On the positive, the weather has gotten a little bit less stuffy, so it should be easier to ride. Unless the hills take over the torture and continue to torment me on a completely different level. And, unsurprisingly, they do. There are moments when I expect my bike to flip backwards for the slants are this steep.
During my lunch break, I pop into another female cyclist. She’s not touring but doing her regular daily run on a race bike. We start talking and she suggests a safer, less-hilly alternative to my current route. She also offers to put me up for the night. And feed me dinner. Needless to say, she has actually won me over the moment she mentioned the fewer hills and needn’t go further. Up until now, I have been quite religiously following the Trans American trail, as designed by the Adventure Cycling Association. Today though, to be honest, I am totally up for a personalised “Springfield spur.” And so, off we go.

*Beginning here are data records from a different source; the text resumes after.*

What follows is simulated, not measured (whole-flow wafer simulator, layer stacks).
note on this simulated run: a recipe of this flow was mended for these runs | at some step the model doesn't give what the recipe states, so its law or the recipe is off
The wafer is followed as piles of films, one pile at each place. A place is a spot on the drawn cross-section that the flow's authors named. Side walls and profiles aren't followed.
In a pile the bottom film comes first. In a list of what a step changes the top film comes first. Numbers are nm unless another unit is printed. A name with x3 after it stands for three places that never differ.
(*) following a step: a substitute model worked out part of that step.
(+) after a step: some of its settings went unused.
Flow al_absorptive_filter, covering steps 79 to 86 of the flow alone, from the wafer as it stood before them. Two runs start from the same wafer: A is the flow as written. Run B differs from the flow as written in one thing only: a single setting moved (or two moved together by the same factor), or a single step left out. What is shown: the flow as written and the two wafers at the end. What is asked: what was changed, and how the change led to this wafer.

The route is lovely, scenic, almost flat and it’s really refreshing to be able to cycle with another female cyclist. And talk. And have no cars toot us off the road.
We get to Terry’s and I get to meet Bill: her husband and a recumbent cycling enthusiast. Turns out, he’s got many hidden talents and one of them is playing the guitar and singing. Once we get started on music, we keep on singing and dancing until late into the night. I am having the time of my life. On 2.5 hours of sleep.
I think I should actually drop everything and become a professional musician.